A Journey Through Mexico’s Cenotes
We (myself, the hubby and 2 awesome adventure seeking friends) decided on a Xenotes Oasis Maya Tour where we visited 5 different Cenotes and got to do different activities in each one. We got picked up at our hotel early in the morning, and on the drive our guide Adrian, mentioned the road to the Cenotes would be bumpy. Well, that was the understatement of the week! It felt like really bad turbulence but on the ground instead of up in the sky. I’m ok with that though. If you get sick easily, Dramamine might be a good thing to take before hand. Once we arrived at Lu ‘um, our first Cenote of the day, we were outfitted with life vests, helmets & a climbing harness. And then the adventure began…
HERE ARE THE 5 CENOTES WE VISITED:
- Cenote Lu ‘um (Tierra) means earth in Mayan. We repelled down into the dark abyss and straight into fresh (but cold) water. This Cenote was the darkest of all five that we visited during the tour, as it was a beautiful underground sinkhole with a narrow opening at the top, since much of the limestone roof was still mostly intact. We were also able to climb up on part of the bedrock inside the Cenote and jump back in the water, while the rest of the group repelled down the small opening at the top, probably 50 feet above us. For a similar experience right here in Florida, check out Devil’s Den Springs.

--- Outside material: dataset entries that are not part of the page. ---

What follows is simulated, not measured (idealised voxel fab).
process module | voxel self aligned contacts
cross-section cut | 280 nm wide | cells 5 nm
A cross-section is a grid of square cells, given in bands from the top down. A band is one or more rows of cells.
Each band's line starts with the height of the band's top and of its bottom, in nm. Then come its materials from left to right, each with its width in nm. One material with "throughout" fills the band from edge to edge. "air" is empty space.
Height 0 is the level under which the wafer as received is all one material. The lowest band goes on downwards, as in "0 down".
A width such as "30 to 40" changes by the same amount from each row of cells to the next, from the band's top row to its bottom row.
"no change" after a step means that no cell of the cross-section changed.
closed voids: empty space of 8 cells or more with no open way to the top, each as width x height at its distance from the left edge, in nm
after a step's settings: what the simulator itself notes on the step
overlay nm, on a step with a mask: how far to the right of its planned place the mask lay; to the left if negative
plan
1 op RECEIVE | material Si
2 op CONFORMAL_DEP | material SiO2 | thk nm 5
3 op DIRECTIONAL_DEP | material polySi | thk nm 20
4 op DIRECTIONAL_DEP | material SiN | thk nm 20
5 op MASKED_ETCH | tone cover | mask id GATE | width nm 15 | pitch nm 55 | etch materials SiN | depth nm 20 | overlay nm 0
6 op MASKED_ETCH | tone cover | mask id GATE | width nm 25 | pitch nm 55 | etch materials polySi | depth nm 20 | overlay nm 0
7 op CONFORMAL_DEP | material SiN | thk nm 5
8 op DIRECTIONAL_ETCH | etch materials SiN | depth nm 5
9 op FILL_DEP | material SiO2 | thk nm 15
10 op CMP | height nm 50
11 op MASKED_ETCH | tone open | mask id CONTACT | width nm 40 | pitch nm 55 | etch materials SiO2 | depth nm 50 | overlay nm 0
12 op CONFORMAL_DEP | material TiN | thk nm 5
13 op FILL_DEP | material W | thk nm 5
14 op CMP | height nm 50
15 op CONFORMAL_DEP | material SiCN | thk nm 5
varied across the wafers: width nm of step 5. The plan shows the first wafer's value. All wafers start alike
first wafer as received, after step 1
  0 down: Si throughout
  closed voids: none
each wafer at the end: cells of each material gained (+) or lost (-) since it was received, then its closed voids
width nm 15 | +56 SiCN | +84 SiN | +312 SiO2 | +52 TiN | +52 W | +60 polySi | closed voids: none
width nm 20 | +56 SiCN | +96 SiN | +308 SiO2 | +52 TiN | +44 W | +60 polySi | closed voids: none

- Cenote K’iin (Sol) means sun. Kayaking in this beautiful, open Cenote was incredible. K’iin looked more like a fresh water river through mountains because it was completely open over head, flanked by large trees hanging over the sides of the rock walls. That usually means it’s a very ancient Cenote, and the entire rock roof has collapsed.
- Cenote Ha’ (Agua) means water. Snorkeling was fun, but the visibility at this Cenote wasn’t particularly great. I guess we are a little spoiled with the fresh water springs we have here in Florida, which have amazing visibility year round. Regardless, it felt great swimming and floating in the cold water.
- Cenote Iik’ (Viento) means Wind/Air. We got to zip line into the water at this Cenote and it was awesome! You could zip line down in different ways, like seating, upside down spider man style, half standing and more. So many options to splash into the water! OHHHOO
- Cenote K’aak’ (Fuego) means Fire. At this Cenote we had the chance to zip line, go down a slide AND cliff jump. Say Whaaat?? The Cliff jumping was my favorite part of course. It was the perfect way to end our tour on a high note.
After the first Cenote, we were offered a light continental breakfast with assorted pastries, whole apples, bananas, coffee & Mexican home made hot chocolate, which was delicious. TIP: If you like a big breakfast in the morning, you might want to grab your eggs & bacon before hand. But then again, do you really want a heavy American style breakfast right before physical activity? Think about it. Lunch was served after Cenote #4 and it was a selection of a cold cuts sandwich buffet accompanied by potato salad, green salad and it also included unlimited coronas and red wine! Every Cenote we visited had changing and restroom facilities.
We did bring our go pros of course, but honestly the Tour photographer captured so many great shots that would not have been possible from our perspective. The photo package per couple was a little pricey but worth it, hence the majority of the photos on this post are by Xenotes Oasis Maya Tour‘s photography crew unless otherwise stated or watermarked. Gina was our group’s photographer and the photo package was $70 per couple *This is not a sponsored post. We loved the tour and would highly recommend Xenotes Oasis Maya Tour Company. They were very organized, friendly and accommodating. And if Spanish isn’t your forte, don’t worry, they speak English.